MHOT: Height-Optimized Authenticated Data Structure for Blockchain State Commitment

Source: arXiv:2606.11736 · Published 2026-06-10 · By Sipeng Xie, Qianhong Wu, Minghang Li, Qiyuan Gao, Bo Qin, Qin Wang

TL;DR

The paper addresses a critical bottleneck in blockchain state commitment efficiency. Ethereum’s canonical Merkle Patricia Trie (MPT) suffers from increased tree height due to fixed-prefix indexing, which leads to long update times and susceptibility to "Nurgle attacks" that deliberately inflate path length to degrade performance. Existing mitigations either increase node fanout, inflating proof sizes exponentially, or rely on vector commitments with trusted setup and costly verification.
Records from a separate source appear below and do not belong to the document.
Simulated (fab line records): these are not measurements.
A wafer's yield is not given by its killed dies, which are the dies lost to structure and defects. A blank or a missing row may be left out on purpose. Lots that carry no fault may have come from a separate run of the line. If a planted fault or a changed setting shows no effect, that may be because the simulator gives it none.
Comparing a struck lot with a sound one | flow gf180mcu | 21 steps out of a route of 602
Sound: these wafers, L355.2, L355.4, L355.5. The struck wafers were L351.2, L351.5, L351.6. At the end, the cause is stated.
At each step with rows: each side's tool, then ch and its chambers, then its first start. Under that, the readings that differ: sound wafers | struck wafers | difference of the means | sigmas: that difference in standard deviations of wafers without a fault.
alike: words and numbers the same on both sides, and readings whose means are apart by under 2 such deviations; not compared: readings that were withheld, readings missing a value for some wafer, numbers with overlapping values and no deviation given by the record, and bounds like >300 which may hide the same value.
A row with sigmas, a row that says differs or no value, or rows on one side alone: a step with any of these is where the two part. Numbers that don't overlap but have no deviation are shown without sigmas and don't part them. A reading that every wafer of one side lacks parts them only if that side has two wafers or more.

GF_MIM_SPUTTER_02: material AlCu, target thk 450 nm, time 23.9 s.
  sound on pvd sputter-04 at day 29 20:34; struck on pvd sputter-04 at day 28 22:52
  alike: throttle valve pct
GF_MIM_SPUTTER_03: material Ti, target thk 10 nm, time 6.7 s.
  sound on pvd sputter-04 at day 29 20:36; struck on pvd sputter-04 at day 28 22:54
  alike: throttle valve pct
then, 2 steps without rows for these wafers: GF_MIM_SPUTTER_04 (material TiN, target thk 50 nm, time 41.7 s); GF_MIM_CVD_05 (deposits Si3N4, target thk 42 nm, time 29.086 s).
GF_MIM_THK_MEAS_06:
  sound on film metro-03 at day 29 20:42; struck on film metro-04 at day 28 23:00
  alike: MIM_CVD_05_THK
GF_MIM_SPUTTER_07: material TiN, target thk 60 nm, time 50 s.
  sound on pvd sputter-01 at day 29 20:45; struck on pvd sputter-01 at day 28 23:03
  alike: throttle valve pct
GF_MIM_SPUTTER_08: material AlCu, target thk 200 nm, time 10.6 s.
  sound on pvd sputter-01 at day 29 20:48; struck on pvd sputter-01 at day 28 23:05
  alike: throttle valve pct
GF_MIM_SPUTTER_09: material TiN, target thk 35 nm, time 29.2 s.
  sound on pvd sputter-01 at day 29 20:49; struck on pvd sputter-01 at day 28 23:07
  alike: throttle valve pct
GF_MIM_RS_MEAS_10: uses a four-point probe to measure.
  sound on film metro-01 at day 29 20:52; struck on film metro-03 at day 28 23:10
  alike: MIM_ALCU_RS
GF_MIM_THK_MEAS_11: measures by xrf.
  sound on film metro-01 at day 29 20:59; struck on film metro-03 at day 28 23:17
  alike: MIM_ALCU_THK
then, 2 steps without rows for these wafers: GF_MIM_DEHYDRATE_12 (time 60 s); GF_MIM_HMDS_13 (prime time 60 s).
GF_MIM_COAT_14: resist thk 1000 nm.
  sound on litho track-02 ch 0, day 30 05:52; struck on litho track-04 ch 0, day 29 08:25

The authors propose MHOT, a Height-Optimized Trie data structure that indexes by discriminative bits to achieve minimal tree height with a linear relationship between node fanout and span, breaking the exponential coupling of MPT. To counter the high fanout proof size inflation, they introduce hierarchical proofs—a two-layer Merkle hashing within nodes that reduces proof overhead from O(k) to O(log k). MHOT is content-addressable and persistent, supporting efficient updates, batched commits, and practical disk storage layouts.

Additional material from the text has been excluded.